Question on convective heat transfer Why is the following formula used when we define heat transfer due to convection on a flat plate?:
$$ q=h(T_s-T_\infty)$$
Where $T_s$ is the temperature of surface at a particular location and $T_\infty$ is the temperature of fluid flowing with free stream velocity.
Why are we using $T_\infty$ here and not any other temperature of the fluid flowing over the plate?
I read in a book that this expression is derived from newtons law of cooling i.e $dT/dt=-k(T_s-T_\infty)$, where $T_\infty$ is the temperature of surroundings? 
 A: One reason why $T_\infty$ is used, rather than the temperature at any other point in the fluid is because that is how the coefficient $h$ is defined. $h$ is defined as the amount of heat that is transferred per unit difference in temperature between the plate and the free stream fluid. It would be possible to use a different temperature than $T_\infty$, if you were to use an alternative definition for $h$, or a different formula for the heat transfer.
Edit: to answer the specific question as to why it makes more sense logically to choose the free-stream  $T_\infty$ as the 'datum' temperature, rather than any other temperature of the fluid:
From a thermal point-of-view, the fluid flowing over the plate can be broken down into two regions, the thermal boundary layer and the free-stream, as shown in the following image (taken from Wikipedia):

The thermal boundary layer is the region close to the plate that is affected by the heat transfer to/from the plate and the free-stream region is everywhere else that is outside the thermal boundary layer. So, by 'any other temperature of the fluid', I assume you must mean 'some temperature within the thermal boundary layer', because everywhere else is at the same free stream temperature ($T_\infty$).
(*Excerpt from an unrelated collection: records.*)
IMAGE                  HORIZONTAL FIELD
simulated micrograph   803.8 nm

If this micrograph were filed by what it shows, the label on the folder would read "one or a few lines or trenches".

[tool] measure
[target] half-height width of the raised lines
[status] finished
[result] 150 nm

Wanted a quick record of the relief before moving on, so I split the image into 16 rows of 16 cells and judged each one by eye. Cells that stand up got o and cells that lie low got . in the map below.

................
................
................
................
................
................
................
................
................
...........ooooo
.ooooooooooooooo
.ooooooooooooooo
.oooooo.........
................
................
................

The problem with using a temperature inside the thermal boundary layer as a baseline is that the thermal boundary layer is governed by some fairly complex physics and depends on many factors, such as flow velocity, fluid properties and also it varies with tangential distance along the plate ($x$ in the above diagram). So, to use a temperature in the thermal b/l as a baseline, you would need to account for all this complex stuff that is going on (which is going to be a hassle).
On the other hand, out in the free-stream, the temperature everywhere is a constant, at $T_\infty$, because the fluid in this region is not affected by the heat transfer with the plate. This is because thermal diffusion in a fluid is quite a slow process (as long as we're not talking about some exotic, highly-conductive metallic treacle ..), so the heat diffusing out from the wall hasn't had time to get to this region yet. So, out here, we've got a constant temperature that doesn't depend on any heat transfer physics and is essentially imposed on the situation as an independent boundary condition. Therefore, it is the ideal choice to use as a temperature baseline, because it is independent, constant and stable, compared to what is happening inside the thermal boundary layer.
(and if that isn't enough to convince you, it is also easier to measure, because it extends over a larger spatial domain and has a very low (essentially zero) thermal gradient)
A: The way I think about $t_\infty$ is that we could pick it by going to extremes: $t_\infty$ should either be the temperature of the fluid right above the plate or it should be the temperature of the fluid far away from the plate. I will argue that it is way more useful to choose the temperature of the fluid far away from the plate.
Assume the plate velocity = zero. If the fluid is not slipping, the velocity of the fluid just barely above the plate is the same as the velocity of the plate: zero. Therefore, theoretically since the fluid above the plate is not moving, the temperature of the fluid at that point will eventually reach the temperature of the plate, thus $t_\infty$ = $t_s$. If $t_\infty$ = $t_s$ then we would have no net heat transfer at all and the equation would be useless. So it is better to pick the temperature of the fluid far away from the plate.